# Anomaly detection in a time series

In this example I am going to explain how to detect a type of anomaly in a time series. The time series is composed by a slow varying background signal with gaussian noise on top of which we simulate a anomaly (aka feature) defined as a set of continuous values above the average.

For a Gaussian distribution the probability of a value falling out of 3$\sigma$ is 0.3%. That means that the probability of three consecutive values above the 3$\sigma$ limit is $0.003^3 = 2.7^{-8}$. This is extemely rare. We can use this reasoning to lower our detection threshold so that for instance the probability of a value above $2\sigma$ is 5%. This means that out of 20 times, 1 will be above the threshold. However the probability of three consecutive values above $2\sigma$ is $0.05^3 = 0.000125$ i.e. about 1 in 10,000.

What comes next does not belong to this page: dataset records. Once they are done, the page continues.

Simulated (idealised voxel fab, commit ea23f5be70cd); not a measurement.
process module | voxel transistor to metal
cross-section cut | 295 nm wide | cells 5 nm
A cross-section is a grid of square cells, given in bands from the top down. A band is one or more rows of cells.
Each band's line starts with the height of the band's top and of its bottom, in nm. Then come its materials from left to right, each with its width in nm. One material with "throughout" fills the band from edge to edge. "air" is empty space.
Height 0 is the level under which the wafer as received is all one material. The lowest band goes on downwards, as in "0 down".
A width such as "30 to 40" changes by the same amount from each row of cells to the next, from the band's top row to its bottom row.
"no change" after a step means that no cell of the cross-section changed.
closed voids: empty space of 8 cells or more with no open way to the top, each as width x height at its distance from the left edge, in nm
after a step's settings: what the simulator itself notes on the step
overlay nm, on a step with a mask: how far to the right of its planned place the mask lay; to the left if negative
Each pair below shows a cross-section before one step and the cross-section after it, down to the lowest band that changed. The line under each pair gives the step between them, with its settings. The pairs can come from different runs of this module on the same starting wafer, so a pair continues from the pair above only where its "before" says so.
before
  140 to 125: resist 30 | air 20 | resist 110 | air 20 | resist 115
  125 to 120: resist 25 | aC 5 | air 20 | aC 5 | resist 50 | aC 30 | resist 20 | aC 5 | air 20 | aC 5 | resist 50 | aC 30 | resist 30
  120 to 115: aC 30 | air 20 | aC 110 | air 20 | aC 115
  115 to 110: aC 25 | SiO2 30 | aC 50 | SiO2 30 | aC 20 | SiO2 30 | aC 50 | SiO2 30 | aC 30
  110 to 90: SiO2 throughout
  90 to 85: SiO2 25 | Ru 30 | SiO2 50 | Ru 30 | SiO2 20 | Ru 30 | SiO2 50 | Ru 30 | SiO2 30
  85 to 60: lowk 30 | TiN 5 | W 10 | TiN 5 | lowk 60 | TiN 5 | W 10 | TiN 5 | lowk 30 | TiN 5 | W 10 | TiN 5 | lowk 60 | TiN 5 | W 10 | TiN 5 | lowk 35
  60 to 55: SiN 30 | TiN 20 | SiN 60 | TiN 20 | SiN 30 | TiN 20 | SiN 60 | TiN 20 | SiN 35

In this example we are then going to detect features that occur when at least three consecutive values are above a $2\sigma$ threshold, discarding non connected values.

## Simulated signal

Our 1D signal has a slow varying sinusoidal component representing a count of events over time plus an anomaly defined as a set of continuous bins with a count higher than the average. Additionally we add some abnormal counts to isolated bins and some random noise.

Below is the signal with all its components.

## Background removal

The first step in the analysis is to remove the slow varying background. We do this using a combination of a median and a linear filter over scales larger than the features that we want to keep. The figure below shows the original signal with the fitted background (top panel) and the signal after the background has been removed (bottom panel). The red dashed line represents the robust $2\sigma$ threshold.

## Morphological operations

As it is clear from the figure above if we selected all features above $2\sigma$ we would detect a lot of anomalies. The trick here is to use a couple of morphology operations to select only the features we are interested in. First we create a binary mask with all values larger than $2\sigma$ set to True and False everywhere else. Then we define a binary structure of 3 elements, all set to True and use it for the first binary operation called erosion. This will set to True all pixels that are True and surrounded by True. In other words, erosion will remove isolated detections. After this step we perform the inverse operation, dilation, to restore the detection to its original state.

The figure below shows the process and result.

Erosion is a mathematical morphology operation that uses a structuring element for shrinking the shapes in an image. The binary erosion of an image by a structuring element is the locus of the points where a superimposition of the structuring element centered on the point is entirely contained in the set of non-zero elements of the image.

Dilation is a mathematical morphology operation that uses a structuring element for expanding the shapes in an image. The binary dilation of an image by a structuring element is the locus of the points covered by the structuring element, when its center lies within the non-zero points of the image.

As for pseudo-code in Python:

# Create the signal
signal = create_signal()

# Substract the backgroud
filtered_signal = substract_background(signal)

# Apply erosion and dilation to keep only
# important features
neighborhood = sn.generate_binary_structure(1, 1)
sTe = sn.binary_erosion(sT, structure=neighborhood, border_value=0)
sTd = sn.binary_dilation(sTe, structure=neighborhood, border_value=0)



## Feature detection

The resulting binary mask contains all elements of the feature set to True. As a final extra we can use the code below to only produce one detection per feature by only flagging the peak:

sF = sn.filters.gaussian_filter(sTd*s, 1)
neighborhood = np.ones(3)
local_max = sn.maximum_filter(sF, footprint=neighborhood)==sF
background = (sF==0)
eroded_background = sn.binary_erosion(background, structure=neighborhood, border_value=1)
detected_peaks = local_max ^ eroded_background


The result is shown in the figure below:

Note that while this example deals with 1D data in the shape of a time series, the same method can be applied to an image in 2D.